Limiting Principles

This is a repost of something I wrote prior to this blog that a friend recently reminded me of.  This was written in March 2012 when the Supreme Court was deciding on the constitutionality of Obamacare:

There was lots of talk at the Supreme Court today about there needing to be a ‘limiting principle’. Basically, the question is, if the U.S. government can mandate insurance purchases, what’s to prevent them from mandating broccoli purchases?

I don’t get these ‘limiting principle’ arguments at all. Where in the Constitution does it say “You can do x. But not all the time.”? The Constitution IS the limiting principle!. The Enumerated Powers tells us exactly what our Congress can do. As long as the law fits an Enumerated Power and doesn’t violate anything else in the Constitution, it’s fair game.

But, beyond that, there are plenty of limiting principles. The limiting principle is the lack of political will that caused universal healthcare 40+ years to be a reality. The limiting principle is elections that can change laws if they are sufficiently unpopular.
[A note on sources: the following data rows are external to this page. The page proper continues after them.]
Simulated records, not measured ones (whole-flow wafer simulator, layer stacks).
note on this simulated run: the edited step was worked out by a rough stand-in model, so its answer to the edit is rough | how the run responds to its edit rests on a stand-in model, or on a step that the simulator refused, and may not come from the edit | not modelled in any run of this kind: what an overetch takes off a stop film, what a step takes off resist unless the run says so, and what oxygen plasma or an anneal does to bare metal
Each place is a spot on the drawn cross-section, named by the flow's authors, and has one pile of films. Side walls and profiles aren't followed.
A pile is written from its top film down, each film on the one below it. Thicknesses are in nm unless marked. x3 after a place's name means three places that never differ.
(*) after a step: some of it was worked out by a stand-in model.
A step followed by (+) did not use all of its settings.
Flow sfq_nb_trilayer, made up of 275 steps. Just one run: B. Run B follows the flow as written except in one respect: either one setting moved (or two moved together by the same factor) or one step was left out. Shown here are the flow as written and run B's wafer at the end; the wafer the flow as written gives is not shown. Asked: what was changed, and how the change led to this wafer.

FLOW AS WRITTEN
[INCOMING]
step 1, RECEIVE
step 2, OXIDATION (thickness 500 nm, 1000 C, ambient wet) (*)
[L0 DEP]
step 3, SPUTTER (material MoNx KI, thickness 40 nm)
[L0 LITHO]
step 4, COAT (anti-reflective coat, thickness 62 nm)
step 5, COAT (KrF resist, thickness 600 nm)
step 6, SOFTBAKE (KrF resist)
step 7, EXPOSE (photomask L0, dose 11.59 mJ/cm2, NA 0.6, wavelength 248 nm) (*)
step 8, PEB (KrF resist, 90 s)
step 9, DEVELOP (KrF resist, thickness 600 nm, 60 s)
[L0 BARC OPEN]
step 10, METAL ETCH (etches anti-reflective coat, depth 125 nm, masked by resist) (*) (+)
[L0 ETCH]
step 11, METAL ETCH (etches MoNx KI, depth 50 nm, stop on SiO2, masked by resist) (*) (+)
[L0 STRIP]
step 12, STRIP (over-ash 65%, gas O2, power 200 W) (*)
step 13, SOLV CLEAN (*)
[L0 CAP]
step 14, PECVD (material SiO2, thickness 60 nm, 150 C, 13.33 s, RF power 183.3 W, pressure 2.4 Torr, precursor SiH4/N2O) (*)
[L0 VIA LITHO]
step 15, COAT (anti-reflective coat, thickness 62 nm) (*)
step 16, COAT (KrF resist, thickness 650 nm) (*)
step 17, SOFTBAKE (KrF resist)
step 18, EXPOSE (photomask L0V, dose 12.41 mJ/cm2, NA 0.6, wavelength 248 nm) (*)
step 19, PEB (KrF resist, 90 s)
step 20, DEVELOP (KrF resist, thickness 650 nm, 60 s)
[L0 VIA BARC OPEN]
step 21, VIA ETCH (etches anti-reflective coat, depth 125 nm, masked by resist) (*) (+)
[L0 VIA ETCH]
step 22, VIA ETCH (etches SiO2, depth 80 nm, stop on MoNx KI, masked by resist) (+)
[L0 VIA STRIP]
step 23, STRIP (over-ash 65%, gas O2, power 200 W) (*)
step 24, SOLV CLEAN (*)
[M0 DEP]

So, yes, Congress can probably mandate that you can buy broccoli under the Commerce Clause. But Congress can also declare war on Canada. Congress can also borrow one trillion dollars. Congress can also print one gazillion dollars. If you think the Enumerated Powers grants Congress too much power, change the Constitution or change your representatives. Because, in this fine Republic, the limiting principle is us.